Police officers in Scotland are considering what industrial action they could take after rejecting a flat £565 annual pay increase as "derisory".
The Scottish Police Federation (SPF) turned down the pay deal saying there was "palpable anger" among officers.
The SPF said police would not sit back while faced with a "wall of silence" from the government and any action they took would be "impactful".
A Scottish government spokesperson said negotiations over pay were "ongoing".
The dispute between the "official side" - the Scottish Police Authority, Police Scotland and Scottish government ministers - and staff is being handled by the Police Negotiating Board.
The SPF, which represents all officers from junior constables to chief inspectors, had asked for 3.4%.
It said the current offer amounted to about 2% for most members and 1% for its higher-earning members.
After "unequivocally" rejecting the pay offer two weeks ago, the SPF said there had been no further dialogue with the negotiators.
Police silence 'a fantasy'
Speaking to BBC Scotland, SPF general secretary Calum Steele said: "There is palpable anger across our workforce. The options they we are looking at are wide and they are varied.

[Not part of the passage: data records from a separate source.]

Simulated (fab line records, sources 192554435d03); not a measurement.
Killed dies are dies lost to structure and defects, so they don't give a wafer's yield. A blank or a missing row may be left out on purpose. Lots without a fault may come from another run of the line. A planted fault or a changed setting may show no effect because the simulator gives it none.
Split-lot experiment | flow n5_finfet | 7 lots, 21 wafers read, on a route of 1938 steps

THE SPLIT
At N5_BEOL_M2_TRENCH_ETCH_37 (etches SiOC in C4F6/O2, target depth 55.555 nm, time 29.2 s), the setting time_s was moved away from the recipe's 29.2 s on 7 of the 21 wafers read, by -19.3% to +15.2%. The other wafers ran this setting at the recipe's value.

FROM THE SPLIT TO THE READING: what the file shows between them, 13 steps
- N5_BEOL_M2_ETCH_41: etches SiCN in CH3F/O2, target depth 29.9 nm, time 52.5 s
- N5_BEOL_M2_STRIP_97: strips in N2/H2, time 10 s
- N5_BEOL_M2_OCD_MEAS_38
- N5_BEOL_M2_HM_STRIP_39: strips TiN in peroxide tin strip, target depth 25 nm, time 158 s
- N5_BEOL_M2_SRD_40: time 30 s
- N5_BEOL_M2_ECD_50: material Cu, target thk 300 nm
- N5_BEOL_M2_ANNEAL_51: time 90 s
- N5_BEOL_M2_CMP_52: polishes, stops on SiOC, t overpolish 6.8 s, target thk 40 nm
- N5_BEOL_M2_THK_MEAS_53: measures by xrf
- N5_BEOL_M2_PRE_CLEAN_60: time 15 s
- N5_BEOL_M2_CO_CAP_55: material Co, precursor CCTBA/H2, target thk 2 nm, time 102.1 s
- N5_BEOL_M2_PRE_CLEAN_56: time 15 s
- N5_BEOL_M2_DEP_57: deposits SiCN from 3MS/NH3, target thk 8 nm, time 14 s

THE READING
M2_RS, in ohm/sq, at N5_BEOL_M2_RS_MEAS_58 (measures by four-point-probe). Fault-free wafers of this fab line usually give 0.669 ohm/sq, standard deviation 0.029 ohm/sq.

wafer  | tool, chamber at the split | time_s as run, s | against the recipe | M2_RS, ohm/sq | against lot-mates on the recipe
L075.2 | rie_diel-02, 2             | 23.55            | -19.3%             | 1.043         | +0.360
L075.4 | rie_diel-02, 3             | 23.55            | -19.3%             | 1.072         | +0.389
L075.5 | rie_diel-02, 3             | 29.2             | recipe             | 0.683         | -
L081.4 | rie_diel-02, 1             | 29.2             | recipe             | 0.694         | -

"They will be impactful and be in no doubt that the willingness of the police service to simply stand back and accept this derisory offer at a time that other bodies and other workers will be taking much more action than we are capable of doing - the notion that we are going to accept that and stay silent is simply a fantasy."
Police officers have legal limits on their ability to take industrial action, but Mr Steele said SPF members were willing to take a "sustained reaction" lasting "many, many months" unless there was a "significant improvement".
Mr Steele added: "There are many options that are available to us. We're looking strongly at all of them.
"The goodwill that this police service runs on is undoubtedly disappearing faster than snow off the proverbial dyke."
Police officers can be ordered to work at "any time, at any place, with any notice and for any duration", he said, describing the restrictions on officers as a "singularly unique in the public sector".
"So whilst police officers can be ordered to undertake overtime, they can't be ordered to undertake overtime if no one can get hold of them," Mr Steele added.
Government 'awaiting outcome'
The pay dispute comes as the Scottish government is involved in similar negotiations with other public sector workers, including rail workers in the newly-nationalised ScotRail and local authority workers, who are being balloted for strike action in August.
A Scottish government spokesperson said: "Negotiations for police officer pay for 2022/23 are currently ongoing through the Police Negotiating Board and we await the outcome of those discussions."
The Scottish Conservatives said police officers should "never have been pushed this far, to the point of threatening disruptive action, considering they cannot officially go on strike".
The party's justice spokesman Jamie Greene said: "Every effort must be made to avoid this sort of action taking place and [Scottish government] ministers cannot continue to ignore how officers feel they are not on their side."
Last year, police officers received a £700 pay rise and a separate non-consolidated payment of £250.
In Scotland, a new constable will start on a salary of £26,737.